Determining that electric motors are properly loaded is essential for energy efficiency. It enables users to make informed decisions about when to replace motors and about which replacements to choose, says Marek Lukaszczyk of WEG Electric Motors
Measuring motor loads is relatively quick and easy with the right equipment, and every company with a significant motor stock should perform a motor load and efficiency analysis as part of their preventative maintenance and energy conservation programmes.
Too often, motors are oversized or have been rewound several times, leading to gross inefficiencies in their operation. As a result, it is imperative that before any replacement is considered, the actual loads served by existing motors are determined, together with their annual hours of operation.
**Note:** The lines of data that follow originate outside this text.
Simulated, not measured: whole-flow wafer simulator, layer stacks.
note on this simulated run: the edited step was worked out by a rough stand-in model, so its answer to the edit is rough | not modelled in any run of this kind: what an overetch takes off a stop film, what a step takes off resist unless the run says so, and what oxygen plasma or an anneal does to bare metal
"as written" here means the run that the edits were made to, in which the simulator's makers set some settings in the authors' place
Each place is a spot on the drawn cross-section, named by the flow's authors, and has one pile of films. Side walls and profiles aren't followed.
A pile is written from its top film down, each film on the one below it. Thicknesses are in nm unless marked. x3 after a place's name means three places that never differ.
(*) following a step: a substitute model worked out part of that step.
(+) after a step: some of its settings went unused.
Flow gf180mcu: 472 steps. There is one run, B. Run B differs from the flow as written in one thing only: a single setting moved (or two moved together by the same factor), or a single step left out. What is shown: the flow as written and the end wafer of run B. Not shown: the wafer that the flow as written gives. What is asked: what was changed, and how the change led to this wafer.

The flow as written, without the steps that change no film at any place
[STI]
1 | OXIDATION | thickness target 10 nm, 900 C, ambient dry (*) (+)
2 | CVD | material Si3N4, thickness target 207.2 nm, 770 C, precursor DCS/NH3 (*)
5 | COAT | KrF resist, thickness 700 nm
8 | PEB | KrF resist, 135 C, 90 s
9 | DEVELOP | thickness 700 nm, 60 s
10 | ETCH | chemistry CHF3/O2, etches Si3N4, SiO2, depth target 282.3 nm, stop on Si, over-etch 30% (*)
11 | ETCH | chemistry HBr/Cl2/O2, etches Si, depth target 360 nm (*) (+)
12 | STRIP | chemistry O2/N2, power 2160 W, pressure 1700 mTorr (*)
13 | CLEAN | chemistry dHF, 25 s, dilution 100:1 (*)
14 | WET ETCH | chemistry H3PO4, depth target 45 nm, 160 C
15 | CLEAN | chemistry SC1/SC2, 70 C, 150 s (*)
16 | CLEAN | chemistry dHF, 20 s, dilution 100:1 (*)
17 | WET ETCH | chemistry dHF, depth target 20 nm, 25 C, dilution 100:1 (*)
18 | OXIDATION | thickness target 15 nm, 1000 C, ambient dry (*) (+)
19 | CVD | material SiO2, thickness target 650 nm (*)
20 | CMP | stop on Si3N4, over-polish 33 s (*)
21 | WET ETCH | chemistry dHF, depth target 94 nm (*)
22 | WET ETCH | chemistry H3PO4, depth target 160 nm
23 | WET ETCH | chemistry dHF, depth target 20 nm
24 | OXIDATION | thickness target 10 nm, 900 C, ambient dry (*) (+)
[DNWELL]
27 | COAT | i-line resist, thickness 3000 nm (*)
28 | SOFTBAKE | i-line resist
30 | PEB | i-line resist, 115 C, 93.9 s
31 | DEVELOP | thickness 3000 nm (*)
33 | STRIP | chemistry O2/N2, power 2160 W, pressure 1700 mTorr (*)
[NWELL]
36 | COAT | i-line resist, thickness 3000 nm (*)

Most electric motors are designed to run at 50 per cent to 100 per cent of their rated load, with maximum efficiency around 75 per cent of rated load. Thus, a 10kW motor has an acceptable load range of 5kW to 10kW, with peak efficiency at 7.5 kW. As a general rule, high efficiency motors garner the maximum savings when they are loaded in excess of 75 per cent of full load, and are operated more than 4,000 hours a year.
The problem with motor efficiency is it tends to decrease dramatically below about 50 per cent load, which is bad news when one considers that as little as 20 per cent of the electric motors in the UK are running at their full rated input, due to oversizing. It is also bad news in terms of energy costs, as it has been calculated that a single percentage point increase in efficiency will save lifetime energy costs equivalent to the purchase price of the motor.
Under sizing of motors can be just as damaging, because an undersized motor is likely to be overloaded causing it to overheat, lose efficiency, and fail prematurely with costly ramifications for production.
A service factor is a multiplier that indicates how much a motor can be overloaded under ideal ambient conditions. For example, a 10kW motor with a 1.15 service factor can handle an 11.5kW load for short periods of time without incurring significant damage. Although many motors have service factors of 1.15, running the motor continuously above rated load reduces efficiency and motor life. The motor also must never be operated in an overloaded state when the voltage is below nominal, or when cooling is impaired by altitude, high ambient temperature, or dirty motor surfaces.
Efficiency is also lost when motors are run either above or below their design voltages. The result of over-voltage is a lower power factor, which reduces overall motor effectiveness. The same is true of motors that are operated at less than 95 per cent of their design voltage. They typically lose two to four points of efficiency, and also suffer service temperature increases of up to 7°C, reducing motor insulation life and impairing reliability.
Armed with this knowledge, the recommendation is motor users should survey and test all of their motors that operate over 1,000 hours per year. Then, using the analysis results, divide the motors into these categories:
• Motors that are significantly oversized and underloaded: replace these with more efficient, properly sized models at the next opportunity, such as scheduled plant downtime.
• Motors that are moderately oversized and underloaded—replace with more efficient, properly sized models – wait until they fail.
• Motors that are properly sized but standard efficiency—replace most of these with energy-efficient models; again, wait until they fail.
One problem with this is it is often difficult to determine the characteristics of motors that have been in service for some time. It is not uncommon for the nameplate on the motor to be lost or painted over. If the motor has been rewound, there also is a probability the motor efficiency has been reduced.
When the nameplate data is missing or unreadable, efficiency values must be determined at the operating load point for the motor. This involves using power, amperage, or slip measurements to identify the load imposed on the operating motor, then obtaining a motor part-load efficiency value.
Finally, if direct-read power measurements are available, derive a revised load estimate using both the power measurement at the motor terminals and the part-load efficiency value as shown in the following Equation. Load (Output power as a % of rated power) = Pi (Three-phase power in kW) multiplied by ? (Efficiency as operated in %) divided by kW (Nameplate power rating)
For rewound motors, an adjustment to efficiency values is required to reflect that rewound motor efficiency is less than that of the original motor. To reflect typical rewind losses, two points should be subtracted from a standard motor efficiency on smaller motors (less than 30kW), and one point for larger motors. Rewind companies with the best quality-control practices can often rewind with no significant efficiency degradation at all.